Hi all,
Totally new to this.
I’m a childless stepmum and after having the children at the weekend I feel completely drained. More so than usual.
I have been with my other half for 2 years now and we are getting married this year. He has two children (boy aged 6 and girl aged 4 and a half) from a previous relationship who we have every other weekend.
The boy is like my best friend, so lovely and such a warm personality. The girl on the other hand is the exact opposite with me. I do everything I can for them, buy them nice clothes, toys and books. I make them nice food, but with the girl I feel like I can never win. She wont wear clothes that I took her out to buy and she picked. And when she knows that I’ve made food, she refuses to eat it.
My OH seems to have this picture in his head that we should all be one happy family when they are with us, for example that we should all sit on the same sofa together whilst watching tv etc. However, I feel that there are some issues which need to be resolved, before that ‘picture’ could even be considered.
I understand that when the children are there they need time with just their dad, so I do try and give them that, however my OH keeps saying that he feels I distance myself when the children are there. I do, so they can have their time together, but also subconsciously probably for selfish reasons too. Those reasons being that I’m not prepared to fight for my OH’s attention with a little girl. If I am sat next to him, she has to come and sit between us. If I am talking to him, she has to come and start asking him things. If he comes into a room to to see me, she has to follow. I feel like a spare and unwanted part.
I have tried talking to him about this a few times and about the way she behaves with me. Usually I get “She’s 4, she doesn’t know how to look at someone funny” or similar remarks. On Saturday, he started the conversation by saying I’d distanced myself, and I tried to explain why. He then talked about the “Electra complex” which made me think that he was aware of when was going on and would be a bit more supportive. But when we went out yesterday things didn’t change, and when I tried speaking to her and she didn’t reply, rather then saying to her “come on, speak to ...” when I asked her the question a second time he said “She nodded her head”. She started whinging at something with her brother and so I told both of them to behave, but my OH obviously thought I was aiming something at her because he snapped “it wasn’t her it was him”.

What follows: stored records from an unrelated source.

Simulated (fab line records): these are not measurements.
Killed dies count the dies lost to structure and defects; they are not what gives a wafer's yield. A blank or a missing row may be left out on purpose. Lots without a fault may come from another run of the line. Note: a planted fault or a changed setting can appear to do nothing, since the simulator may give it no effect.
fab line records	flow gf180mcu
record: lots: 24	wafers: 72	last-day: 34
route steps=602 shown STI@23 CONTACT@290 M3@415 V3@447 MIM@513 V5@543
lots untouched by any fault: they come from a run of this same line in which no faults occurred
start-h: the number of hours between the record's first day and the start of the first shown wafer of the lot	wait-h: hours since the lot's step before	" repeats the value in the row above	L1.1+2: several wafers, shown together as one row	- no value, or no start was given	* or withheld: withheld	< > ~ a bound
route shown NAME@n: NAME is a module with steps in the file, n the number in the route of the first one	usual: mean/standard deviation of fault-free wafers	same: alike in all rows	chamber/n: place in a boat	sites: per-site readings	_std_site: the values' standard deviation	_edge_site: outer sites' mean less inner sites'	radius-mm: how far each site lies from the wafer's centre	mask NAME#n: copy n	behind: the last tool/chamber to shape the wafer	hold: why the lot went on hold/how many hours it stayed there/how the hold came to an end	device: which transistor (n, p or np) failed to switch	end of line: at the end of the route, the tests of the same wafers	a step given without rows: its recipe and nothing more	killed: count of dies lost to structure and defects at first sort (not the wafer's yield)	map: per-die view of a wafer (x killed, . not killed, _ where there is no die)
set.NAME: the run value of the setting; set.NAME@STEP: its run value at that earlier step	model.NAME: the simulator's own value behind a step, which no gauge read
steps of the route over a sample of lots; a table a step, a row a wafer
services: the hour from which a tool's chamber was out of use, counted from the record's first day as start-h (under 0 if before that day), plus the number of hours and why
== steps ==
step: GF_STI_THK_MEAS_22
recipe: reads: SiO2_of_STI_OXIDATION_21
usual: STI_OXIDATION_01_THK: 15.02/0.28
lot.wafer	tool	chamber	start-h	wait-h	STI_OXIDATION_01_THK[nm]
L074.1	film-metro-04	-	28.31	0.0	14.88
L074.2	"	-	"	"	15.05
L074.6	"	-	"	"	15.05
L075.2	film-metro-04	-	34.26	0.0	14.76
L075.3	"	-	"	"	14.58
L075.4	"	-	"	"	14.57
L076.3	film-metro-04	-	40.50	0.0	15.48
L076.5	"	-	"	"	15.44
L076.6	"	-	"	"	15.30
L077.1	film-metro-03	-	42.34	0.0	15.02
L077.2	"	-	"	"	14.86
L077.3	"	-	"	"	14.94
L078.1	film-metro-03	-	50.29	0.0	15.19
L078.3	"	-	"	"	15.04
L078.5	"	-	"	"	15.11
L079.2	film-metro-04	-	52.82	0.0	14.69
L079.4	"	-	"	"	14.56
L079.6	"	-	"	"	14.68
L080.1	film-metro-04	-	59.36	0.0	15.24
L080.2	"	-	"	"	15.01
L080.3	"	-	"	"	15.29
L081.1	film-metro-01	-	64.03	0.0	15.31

I feel emotionally drained today. My OH and I have an amazing life together, then we hit a child weekend and I feel like this after.
I don’t have any friends in a similar situation and I’m just hoping for a little bit of advice on how to cope with this, or how to get my OH to listen to how it is affecting me (I can’t actually believe I’m letting a 4 year old make me feel this way!) as I’m concerned that eventually it will affect us as a couple :(.